Yet most tech leaders remain unprepared, conflating political mandates with actual sovereignty.
This talk explores three layers where sovereignty will force fundamental architectural changes: data, cultural, and institutional. Through Australia's distinctive lens, navigating between tech superpowers whilst holding responsibility for First Nations peoples' 60,000 years of irreplaceable knowledge, attendees will see what strategic sovereignty looks like when nations prioritise holistic benefits over political posturing.
You'll learn how to separate political theatre from strategic necessity, audit your AI dependencies for real sovereignty risks, and understand when organisations need to build capability versus when diversifying vendors suffices. You'll learn how to stay grounded in your organisation's actual needs rather than getting swept up in sovereignty rhetoric. What problem are you solving: compliance, vendor lock-in, or strategic control? The answer determines your architecture.
Most critically, you'll discover why AI teams now need policy fluency alongside technical fluency.
The era of borderless AI is over. What you decide today determines whether you retain strategic control or become a permanent consumer of others' architectures.
Bio
Kenea Dhillon is Director of AI Technology & Delivery at Victoria University, Melbourne, Australia, where she leads enterprise-wide responsible AI adoption and navigates the intersection of AI innovation, data sovereignty, and organisational transformation.
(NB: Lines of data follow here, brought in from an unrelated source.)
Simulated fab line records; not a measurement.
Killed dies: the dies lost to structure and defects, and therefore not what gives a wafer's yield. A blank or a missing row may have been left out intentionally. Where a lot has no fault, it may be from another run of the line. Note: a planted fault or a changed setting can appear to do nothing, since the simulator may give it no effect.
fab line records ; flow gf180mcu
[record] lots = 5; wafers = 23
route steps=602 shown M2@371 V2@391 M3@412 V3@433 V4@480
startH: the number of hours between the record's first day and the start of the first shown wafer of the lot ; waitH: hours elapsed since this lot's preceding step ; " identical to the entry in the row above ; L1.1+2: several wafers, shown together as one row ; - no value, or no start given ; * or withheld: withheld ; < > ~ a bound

A thought leader and speaker on AI governance and cultural preservation, Kenea's work spans AI strategy, capability building, and advising senior leadership on responsible AI investment across higher education and financial services. She serves on the AI Leadership Exchange (Bevington Group), CAUDIT's HE AI Executives & Directors Special Interest Group, and AALIA's Enterprise Information Management (SIG) Executive Committee.
A strong believer that AI can be a great equaliser when used with intention, she brings a unique Australian perspective on how mid-sized nations can build AI sovereignty whilst competing with tech superpowers—always asking: what problem are we solving, and for whom?